That's right, owner Frank Ciolli will reopen Grimaldi's at 1 Front Street. The shop's famed coal-oven, however, will stay behind and be the engine for a new pizza joint, Juliana's, owned by none other than Patsy Grimaldi, the original Grimaldi's owner who sold the store to Cioli in 1998.

And so, get ready New York, that's two quality za's on one street corner by the Brooklyn Bridge--a pizza mecca, if you will-- assuming the Ciolli can figure out how to get his own coal oven.

The Department of Buildings has issued a stop-work order at the 1 Front Street location, saying Cioli has been illegally installing the rare pizza cooker, which can reach up to 1000 degree temperatures and gives pies a distinctive, highly-sought after flavor.

From The New York Post:

The city rarely issues new permits for coal-fired brick ovens because of environmental concerns. Existing ones like the one now at Grimaldi's are grandfathered in -- making them virtual gold mines. They can be approved on a case-by-case basis but it is very rare.

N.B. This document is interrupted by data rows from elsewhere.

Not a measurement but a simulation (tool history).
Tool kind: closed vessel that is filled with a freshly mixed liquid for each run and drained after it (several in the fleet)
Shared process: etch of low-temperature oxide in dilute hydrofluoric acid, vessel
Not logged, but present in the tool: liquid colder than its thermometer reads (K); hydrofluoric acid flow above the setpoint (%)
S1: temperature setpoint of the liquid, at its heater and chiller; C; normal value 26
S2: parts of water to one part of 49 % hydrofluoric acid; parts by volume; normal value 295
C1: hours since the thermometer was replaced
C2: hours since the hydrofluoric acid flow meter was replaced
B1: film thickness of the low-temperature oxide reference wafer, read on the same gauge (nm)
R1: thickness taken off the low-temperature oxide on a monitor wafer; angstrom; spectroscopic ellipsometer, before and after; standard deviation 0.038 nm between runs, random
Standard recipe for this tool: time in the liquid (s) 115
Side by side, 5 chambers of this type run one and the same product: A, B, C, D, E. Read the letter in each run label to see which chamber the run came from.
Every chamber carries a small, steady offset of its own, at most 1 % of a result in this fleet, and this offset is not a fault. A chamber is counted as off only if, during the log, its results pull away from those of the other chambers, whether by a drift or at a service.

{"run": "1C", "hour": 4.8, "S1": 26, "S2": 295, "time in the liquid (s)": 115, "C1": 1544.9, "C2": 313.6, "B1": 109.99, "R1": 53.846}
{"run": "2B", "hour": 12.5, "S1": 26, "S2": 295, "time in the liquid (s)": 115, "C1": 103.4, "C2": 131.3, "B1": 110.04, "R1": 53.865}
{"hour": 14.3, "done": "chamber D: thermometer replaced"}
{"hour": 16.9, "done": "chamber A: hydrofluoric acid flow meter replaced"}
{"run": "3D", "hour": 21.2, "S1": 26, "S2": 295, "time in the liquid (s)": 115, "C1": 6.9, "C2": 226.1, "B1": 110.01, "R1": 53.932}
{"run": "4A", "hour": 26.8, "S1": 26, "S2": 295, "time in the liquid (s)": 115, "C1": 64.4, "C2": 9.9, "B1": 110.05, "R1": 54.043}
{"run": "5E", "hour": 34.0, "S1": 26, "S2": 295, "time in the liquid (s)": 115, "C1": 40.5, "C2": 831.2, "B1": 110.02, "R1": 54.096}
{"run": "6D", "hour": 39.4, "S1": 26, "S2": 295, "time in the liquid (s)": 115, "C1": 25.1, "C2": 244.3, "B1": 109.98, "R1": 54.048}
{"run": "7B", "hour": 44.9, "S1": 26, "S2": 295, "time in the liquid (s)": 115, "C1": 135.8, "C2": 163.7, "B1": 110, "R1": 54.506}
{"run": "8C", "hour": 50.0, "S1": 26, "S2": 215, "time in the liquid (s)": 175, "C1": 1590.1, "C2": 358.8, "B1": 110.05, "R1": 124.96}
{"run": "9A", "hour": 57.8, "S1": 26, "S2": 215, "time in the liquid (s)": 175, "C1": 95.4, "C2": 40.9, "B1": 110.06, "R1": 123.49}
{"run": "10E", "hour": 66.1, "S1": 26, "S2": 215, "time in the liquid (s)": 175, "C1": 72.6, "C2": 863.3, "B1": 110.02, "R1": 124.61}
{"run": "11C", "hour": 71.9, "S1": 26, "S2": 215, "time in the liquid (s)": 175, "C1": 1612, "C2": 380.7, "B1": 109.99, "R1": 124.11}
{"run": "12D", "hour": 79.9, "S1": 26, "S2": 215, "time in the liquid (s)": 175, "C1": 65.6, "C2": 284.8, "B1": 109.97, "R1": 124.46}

City officials said they have recommended Ciolli install a gas-powered oven that uses coal for flavor enhancement. However, pizza aficionados say the taste of pizzas made that way pales in comparison to those made with true coal-fired brick ovens.

Ciolli claims it's all a mix-up and is putting the blame squarely on embattled Brooklyn starchitect Robert Scarano, who he says apparently only asked the city to approve the installation of a "pizza oven," neglecting to mention that it was a coal-oven. Scarano maintains, according to The Brooklyn Paper, that Ciolli only wanted a normal pizza oven that only uses coal to add flavor.

And so, assuming Ciolli can land the coal-oven, will there any tension between Ciolli and Grimaldi? Will there be a pizza-war?

Apparently not. Ciolli tells The Post, "I have no animosity towards Patsy and his family. He gave me a wonderful opportunity selling me the place in 1998, and I wish him the best."